Monday, March 31
Errie Ball: Last Man Standing from First Masters
No. 13 at Augusta National Golf Club. (Wally Baba/Flickr)
On the trail of a golf story from yesteryear, I stumbled across Errie Ball, a Welsh-born pro who was befriended by Bobby Jones at the 1930 British Open and soon after came to America to be assistant pro at East Lake, Jones’ home course in Atlanta, Georgia.
I learned Errie, age 97, was the last surviving player from the first Masters in 1934 won by Horton Smith. I called him one afternoon in January at his Florida home.
“What was it like playing in that first Masters?” I asked.
“The first Masters, they were having a lot of trouble getting off to a good start,” Errie said. “It was like a friendly deal. I didn’t feel too scared or nervous at all in the first one because it was more relaxed. Bob Jones made it that way.”
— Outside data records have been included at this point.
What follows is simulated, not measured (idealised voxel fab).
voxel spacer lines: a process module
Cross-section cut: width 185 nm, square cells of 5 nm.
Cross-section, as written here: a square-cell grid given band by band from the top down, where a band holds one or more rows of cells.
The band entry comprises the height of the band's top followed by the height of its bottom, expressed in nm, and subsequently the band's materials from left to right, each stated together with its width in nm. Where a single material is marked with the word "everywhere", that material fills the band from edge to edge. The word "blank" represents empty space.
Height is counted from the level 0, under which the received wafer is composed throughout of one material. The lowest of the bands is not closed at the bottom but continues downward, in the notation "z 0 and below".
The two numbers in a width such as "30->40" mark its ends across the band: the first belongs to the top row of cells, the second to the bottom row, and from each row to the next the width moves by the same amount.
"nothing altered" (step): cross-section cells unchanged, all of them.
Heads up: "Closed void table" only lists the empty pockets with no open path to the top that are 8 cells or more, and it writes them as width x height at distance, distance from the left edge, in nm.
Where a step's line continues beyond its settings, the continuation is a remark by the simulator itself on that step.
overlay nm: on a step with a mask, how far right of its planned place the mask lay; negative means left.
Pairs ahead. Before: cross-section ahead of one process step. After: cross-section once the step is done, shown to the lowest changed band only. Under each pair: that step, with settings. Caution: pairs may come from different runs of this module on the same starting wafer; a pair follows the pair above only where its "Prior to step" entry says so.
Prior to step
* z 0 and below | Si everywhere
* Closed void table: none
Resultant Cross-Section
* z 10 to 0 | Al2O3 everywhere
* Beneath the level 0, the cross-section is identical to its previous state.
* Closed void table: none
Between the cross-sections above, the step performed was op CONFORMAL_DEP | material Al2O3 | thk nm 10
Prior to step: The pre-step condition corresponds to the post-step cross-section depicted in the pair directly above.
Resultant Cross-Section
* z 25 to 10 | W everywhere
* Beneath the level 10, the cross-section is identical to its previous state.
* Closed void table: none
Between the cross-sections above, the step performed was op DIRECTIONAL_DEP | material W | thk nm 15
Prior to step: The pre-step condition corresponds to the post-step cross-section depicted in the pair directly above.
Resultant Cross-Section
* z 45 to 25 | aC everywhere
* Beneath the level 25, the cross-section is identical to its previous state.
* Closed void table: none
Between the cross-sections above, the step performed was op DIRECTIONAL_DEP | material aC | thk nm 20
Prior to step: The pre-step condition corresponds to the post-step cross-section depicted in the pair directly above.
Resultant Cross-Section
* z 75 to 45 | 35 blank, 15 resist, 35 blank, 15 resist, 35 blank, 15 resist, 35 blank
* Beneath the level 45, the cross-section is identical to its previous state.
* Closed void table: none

Jones wasn’t the only thing that helped keep things loose.
“There was a lot of liquor floating around,” he added. “Of course, in those days, I didn’t drink anyway.”
It was far different the next time Errie teed it up at Augusta National.
“When I played it again in 1957 it was a different story. It was really big time.”
I’d be surprised if any living person has played with more golf champions from past generations than Errie Ball. In addition to Bobby Jones and Walter Hagen, Errie later played with golf greats Byron Nelson, Sam Snead and Ben Hogan.
In fact, Errie goes so far back I had to ask, “Did you ever meet Harry Vardon?”
“No,” he said. “I saw him in the distance and watched him. My father was a good friend of Harry Vardon. He had a beautiful swing. I know that.”
Errie has seen hundreds of swings in his 97 years and still spends time on the practice tee.
“I’ve had a couple of operations, which has taken me off the golf course and I haven’t really played 18 holes in two years,” he said.
“But I’ve hit a lot of balls on the practice tee and still give a few lessons. I’m feeling a lot better now and I think I’ll probably start playing soon.”